Example for etcpasswd etcshadow and etcgroup

Paolo Predonzani edited this page Dec 27, 2017 · 2 revisions

/etc/passwd /etc/shadow and /etc/group make up the core of user and group management on a Linux/*nix system. On systems with many users (think of company or department servers) they are probably complemented by a directory service. But on standalone servers these three files are all there is, so their content is very important.

Testing these files is useful for a number of reasons:

  • to know if a certain user or group exists
  • to make sure a certain user can login (i.e. is enabled)
  • to verify that a group has certain member users

These reasons are valuable also in their negative form. In security, it is as important to know that a user is in a group, as to know that a user is NOT in group.

Looking at these files manually is tedious and error-prone. So we're going to use Tstconfig to automate this task.

Testing /etc/passwd

Create a file called users.tstconfig and start the test with the following content:

# Configuration file
file /etc/passwd

# The syntax to use
syntax etc_passwd

/etc/passwd is made of lines, one per user. Each line is made of seven fields:

  • username
  • password
  • user id
  • primary group id
  • user info
  • home directory
  • login shell

For this tutorial, we're interested in the username and the login shell. The other fields can be ignored. Going back to the users.tstconfig file we can express this as follows:

columns 0 6

Counting from zero, '0' is the username, '6' is the login shell. Now we can write a test for user 'myuser':

property myuser
assert_eq /bin/bash

We could repeat this operation for each user but it would be time-consuming. Instead, we could reverse the order of the columns and treat the shell as the property name, and the user as the property value.

columns 6 0

# '/usr/sbin/nologin' means the user cannot login 
property /usr/sbin/nologin
assert_contains daemon bin sys games man lp mail news uucp proxy www-data backup list irc gnats nobody sshd

# /bin/false serves a similar puprose
property /bin/false
assert_contains syslog messagebus mysql colord

With just four lines, we have tested that about 20 key system users cannot login to a shell.
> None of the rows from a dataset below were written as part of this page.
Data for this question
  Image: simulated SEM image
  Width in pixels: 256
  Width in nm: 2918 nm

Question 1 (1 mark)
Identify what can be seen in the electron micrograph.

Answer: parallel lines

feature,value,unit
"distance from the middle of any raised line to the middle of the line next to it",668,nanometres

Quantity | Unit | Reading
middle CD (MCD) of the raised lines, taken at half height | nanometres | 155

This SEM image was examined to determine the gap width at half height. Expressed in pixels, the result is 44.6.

Finally, save users.tstconfig and run the following command:

$ tstconfig users.tstconfig 
Tstconfig 0.2

Reading definition file: users.tstconfig

Assertions tested: 3
Assertions passed: 3
Assertions failed: 0
Errors: 0

The report shows that all tests passed.

Testing /etc/shadow

For security reasons, /etc/shadow can only be read by root. To read it in our tests, we have to use a different approach. In users.tstconfig add these lines:

# Read /etc/shadow as sudo
command sudo cat /etc/shadow
syntax etc_passwd

/etc/shadow is organised in lines and fields, similarly to /etc/passwd. There are eight fields:

  • username
  • encrypted password
  • last password change
  • minimum number of days before change allowed
  • maximum number of days before expiry
  • number of warning days before expiry
  • number of days after expiry before account is disabled
  • fixed date at which account is disabled

Of all these fields, we're going to use the first two:

# Consider username and password only
columns 0 1

Testing the password is not useful in itself, as passwords are encrypted. However there is a rule whereby if a password starts with symbols '!' or '*' then the username is considered disabled.

To test if the root account is disabled we could write:

property root
assert_eq !

Save users.tstconfig and launch the tests:

$ tstconfig users.tstconfig 
Tstconfig 0.2

Reading definition file: users.tstconfig
 Command:   sudo cat /etc/shadow
 Property:  root
 Value:     $6$ehdtSs2J$kGzf8ZDmOMJlZHgDjxbTJpvXXDyW2wy34zCuBn3FypStNkCOjWoRnIc5pY1BGqnoihk7XmCs4lfDCYoS78QR3.
 Assertion: assert_eq !

Assertions tested: 4
Assertions passed: 3
Assertions failed: 1
Errors: 0

The report failed and shows that, on the system where the test was performed, account root is not disabled. Disabling root and re-running the test will make all tests pass.

Testing /etc/group

The /etc/group file is made of lines organised in four fields:

  • the group name
  • a password (not really used)
  • the gid or group id
  • the member users

To test it, add the following lines to users.tstconfig:

file /etc/group
syntax etc_group

Here the useful fields are the group name (0) and the members (3):

columns 0 3

Meaningful tests are to check the members of privileged groups:

# Check that nobody is in the root group
property root

# The adm group grants access, e.g., to certain logs
property adm
assert_eq syslog,myuser

# The sudoers
property sudo
assert_eq myuser

# Access to web server files
property www-data
assert_eq myuser

You may wonder why the root group is tested to be empty, while we know that the root user does belong to the root group. The reason lies in the difference between primary and secondary group membership. Primary group membership is defined in /etc/passwd, while secondary group membership is defined in /etc/group. Going back to the example, the root user has root as the primary group, which justifies the possibility for the group to have no members as far as /etc/group is concerned.

Testing a user's groups

In the previous section we asked the question 'What users are members of group X?'. It would make sense to ask another question: 'What groups does user Y belong to?'. This would mean querying /etc/group by user instead of by group. Unfortunately this is not possible given the syntax of /etc/group and the way Tstconfig works.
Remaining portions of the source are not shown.